The peace talks between FARC rebel leaders and the Colombian government have been in process for over three years in Havana, Cuba.
The Colombian government and FARC rebels are getting closer to finalizing peace talks and an agreement to bring an end to over five decades of internal armed conflict after more than three years of negotiations, an official from Norway, one of the mediating countries in the talks, said Tuesday.
“We’re making progress in Colombia and I believe that with luck we are close to an agreement,” said Norwegian Foreign Minister Borge Brende, according to Reuters.
Norway and Cuba are mediating peace talks, launched in 2012 in Havana, Cuba, by the Colombian government and the Armed Revolutionary Forces of Colombia, better known as the FARC.
The two sides of the conflict already missed a self-imposed deadline to conclude the peace talks by March 23, but both FARC and government negotiators agreed to extend the process and have expressed confidence that a final deal is not far off.

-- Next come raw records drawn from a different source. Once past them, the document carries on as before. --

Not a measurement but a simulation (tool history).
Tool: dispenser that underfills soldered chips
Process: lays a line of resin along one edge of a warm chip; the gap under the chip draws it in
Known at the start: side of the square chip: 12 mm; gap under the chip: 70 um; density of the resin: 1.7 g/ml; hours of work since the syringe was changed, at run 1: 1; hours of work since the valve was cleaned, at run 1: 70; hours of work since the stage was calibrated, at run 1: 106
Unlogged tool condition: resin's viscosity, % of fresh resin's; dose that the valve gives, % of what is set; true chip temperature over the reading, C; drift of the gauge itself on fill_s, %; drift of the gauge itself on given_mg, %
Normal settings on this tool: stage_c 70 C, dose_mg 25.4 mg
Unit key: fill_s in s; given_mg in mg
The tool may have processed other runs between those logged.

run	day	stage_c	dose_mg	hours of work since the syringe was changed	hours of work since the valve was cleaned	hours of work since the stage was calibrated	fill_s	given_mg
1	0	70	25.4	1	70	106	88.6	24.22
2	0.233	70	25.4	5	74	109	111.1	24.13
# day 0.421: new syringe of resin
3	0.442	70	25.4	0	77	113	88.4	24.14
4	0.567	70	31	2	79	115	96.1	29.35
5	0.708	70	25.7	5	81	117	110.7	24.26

The peace talks have already successfully led to partial agreements on agrarian reform, political participation of former rebels, illicit substances, and the rights of victims and transitional justice.
Details of a bilateral cease-fire remains a key outstanding item on the agenda.
FARC leaders and human rights defenders have repeatedly argued that peace will only be achieved if the government takes serious action toward acknowledging and tackling the ongoing problem of paramilitary violence in the country.
The much-anticipated peace agreement is set to bring an end to over 50 years of armed conflict between the Colombian government and the FARC that has affected more than six million people.